WiredTiger

WiredTiger is a high-performance, open-source storage engine used by MongoDB to store and manage data.

WiredTiger is designed to support high concurrency and high throughput workloads while maintaining low latency and high reliability. It is optimized for modern hardware architectures, including solid-state drives (SSDs), multi-core processors, and large memory configurations.

Key features of WiredTiger:

  • Document-level concurrency control: Allows multiple operations on the same document to be processed concurrently, improving performance and reducing lock contention.

  • Compression: WiredTiger supports both snappy and zlib compression, reducing the storage footprint of data on disk.

  • Memory management: WiredTiger manages memory usage dynamically, optimizing memory allocation based on workload and available resources.

  • Transactional support: WiredTiger provides support for ACID (Atomicity, Consistency, Isolation, Durability) transactions, enabling safe concurrent access to data.

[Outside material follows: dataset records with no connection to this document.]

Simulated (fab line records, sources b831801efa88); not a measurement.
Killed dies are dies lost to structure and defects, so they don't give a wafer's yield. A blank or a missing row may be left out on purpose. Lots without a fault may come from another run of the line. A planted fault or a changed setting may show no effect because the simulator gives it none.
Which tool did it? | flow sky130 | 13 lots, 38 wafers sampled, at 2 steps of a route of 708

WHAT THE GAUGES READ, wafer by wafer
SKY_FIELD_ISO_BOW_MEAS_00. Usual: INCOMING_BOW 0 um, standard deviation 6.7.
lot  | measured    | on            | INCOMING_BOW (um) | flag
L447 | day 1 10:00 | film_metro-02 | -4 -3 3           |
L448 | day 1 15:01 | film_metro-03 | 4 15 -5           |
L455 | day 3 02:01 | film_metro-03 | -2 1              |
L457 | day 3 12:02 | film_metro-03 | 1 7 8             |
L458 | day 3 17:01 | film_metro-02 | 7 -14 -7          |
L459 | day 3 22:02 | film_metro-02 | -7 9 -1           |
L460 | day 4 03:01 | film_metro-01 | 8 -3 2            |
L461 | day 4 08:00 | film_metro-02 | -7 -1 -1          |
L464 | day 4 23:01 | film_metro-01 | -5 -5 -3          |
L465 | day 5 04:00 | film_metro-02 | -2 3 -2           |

  • Checkpointing: WiredTiger periodically writes data to disk in the background, reducing the time required for recovery after a crash.


MongoDB config file explained

Example Config -

systemLog:
  destination: file
  path: "/var/log/mongodb/mongod.log"
  logAppend: true
storage:
  journal:
    enabled: true
processManagement:
  fork: true
net:
  bindIp: 127.0.0.1
  port: 27017
setParameter:
  enableLocalhostAuthBypass: false
  • systemLog contains configuration info such as path to log file, should logs be appended or added each time. destination: file means logs must be added to file rather than syslog or console options.

  • processManagement configuration option in MongoDB controls how the mongod or mongos process is managed. One of suboptions is fork which controls whether process should run in background or foreground.

  • storage is another option which has suboption like dbpath where we specify the db path specifically. journal configuration controls whether MongoDB uses a write-ahead log, or journal, to ensure data consistency in the event of a crash or other failure. journal - A sequential, binary transaction log used to bring the database into a valid state in the event of a hard shutdown. Journaling writes data first to the journal and then to the core data files. When journal is set to true, MongoDB will write all changes to the database to the journal file before they are written to the data files. This ensures that if a crash or other failure occurs, MongoDB can recover the most recent consistent state of the database by replaying the changes in the journal. If set to false it does not use a write-ahead log, and changes to the database may be lost in the event of a crash or other failure. It can give better performance which comes at a cost.

  • security is another option which allows to enable authorization and we can insert keyfile for SCRAM authentication where all nodes have same copy of keyfile for authentication.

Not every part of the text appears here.